Skip to content

3DJakob/hold-my-beer

Repository files navigation

Hold my beer

Your digital beer connoisseur!

Hold my beer is an app to demonstrate the usefulness of TF-IDF (Term Frequency-Inverse Document Frequency). The app lets users find new beers similar to the ones they like.

Try it here https://3djakob.github.io/hold-my-beer/

What is TF-IDF and how does it work?

TF-IDF is a method used to classify the similarity between texts. The learner is naive meaning the actual order of words is not taken into consideration when predicting similarity. What this means for this application will be discussed further on.

Collaborative vs Content-based filtering

The recommendation of a product or item can be evaluated through different filtering methods. In our case, we choose between collaborative and content-based filtering.

Content-based filtering uses a product's features and tries to guess the best match for the user. During the recommendation, the similarity calculations use the input as a feature vector and try to find a similar feature vector that describes the input feature.

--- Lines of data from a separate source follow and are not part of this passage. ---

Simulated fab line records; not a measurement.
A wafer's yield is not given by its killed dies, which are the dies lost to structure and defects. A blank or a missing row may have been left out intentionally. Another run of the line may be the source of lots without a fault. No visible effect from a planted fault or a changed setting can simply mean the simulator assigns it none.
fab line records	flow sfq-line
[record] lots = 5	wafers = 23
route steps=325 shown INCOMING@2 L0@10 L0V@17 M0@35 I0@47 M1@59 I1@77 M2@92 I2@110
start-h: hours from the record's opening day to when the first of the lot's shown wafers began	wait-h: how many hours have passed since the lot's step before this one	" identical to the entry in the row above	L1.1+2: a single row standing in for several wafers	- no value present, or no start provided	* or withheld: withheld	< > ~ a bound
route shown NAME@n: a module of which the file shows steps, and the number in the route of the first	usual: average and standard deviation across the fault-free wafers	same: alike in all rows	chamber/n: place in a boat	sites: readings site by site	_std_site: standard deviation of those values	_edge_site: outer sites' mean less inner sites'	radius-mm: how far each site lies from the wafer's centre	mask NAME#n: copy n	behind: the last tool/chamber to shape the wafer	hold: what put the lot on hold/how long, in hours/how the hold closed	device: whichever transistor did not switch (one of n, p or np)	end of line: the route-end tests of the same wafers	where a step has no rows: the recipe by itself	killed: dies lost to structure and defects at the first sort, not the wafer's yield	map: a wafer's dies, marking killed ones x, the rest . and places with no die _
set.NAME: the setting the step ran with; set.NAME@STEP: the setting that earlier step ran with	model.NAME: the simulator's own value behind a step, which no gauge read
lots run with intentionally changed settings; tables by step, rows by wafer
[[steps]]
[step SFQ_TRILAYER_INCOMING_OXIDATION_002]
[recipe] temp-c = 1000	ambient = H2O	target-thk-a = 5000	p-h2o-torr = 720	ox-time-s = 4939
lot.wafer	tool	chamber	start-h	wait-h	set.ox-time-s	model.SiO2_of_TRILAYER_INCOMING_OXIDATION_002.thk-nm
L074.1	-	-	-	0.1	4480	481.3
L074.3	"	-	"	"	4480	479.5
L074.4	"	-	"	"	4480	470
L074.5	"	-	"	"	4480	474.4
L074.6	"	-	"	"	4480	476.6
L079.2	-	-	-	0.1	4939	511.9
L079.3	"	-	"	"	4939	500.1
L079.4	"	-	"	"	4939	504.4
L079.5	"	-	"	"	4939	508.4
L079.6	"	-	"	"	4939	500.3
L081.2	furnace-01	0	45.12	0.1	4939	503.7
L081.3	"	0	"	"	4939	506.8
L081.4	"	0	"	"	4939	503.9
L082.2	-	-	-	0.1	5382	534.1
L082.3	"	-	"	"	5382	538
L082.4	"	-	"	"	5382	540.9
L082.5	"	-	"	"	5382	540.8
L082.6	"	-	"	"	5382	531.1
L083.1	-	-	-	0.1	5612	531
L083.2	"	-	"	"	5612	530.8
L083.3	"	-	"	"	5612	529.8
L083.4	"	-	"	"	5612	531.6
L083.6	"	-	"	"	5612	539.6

Collaborative-based filtering does not need features of a product but instead compares users and items to get a feature vector. It collects the user feedback of items either by product rating (explicit feedback) or by a user's behavior/interaction with a product (implicit feedback).

In the beginning, we wanted to use collaborative-based filtering to get a smart match depending on other users' beer preferences, which would have opened the possibility for trending products and collaborative ratings but the data was not retrievable. Instead, we landed in content-based filtering.

Corpus

Each product contains data about the name of the product, taste, etc. All the useful data is composed into a document for each product. The taste of a product has many insignificant words that do not contribute to a useful description of the product. These are our stop words and are removed before constructing the corpus. This is needed to get a better comparison. For example, the word "beer" in our case will be in every document. We construct the corpus by combining all documents. The implementation of stop words is implemented with the use of the module stopwords-sv.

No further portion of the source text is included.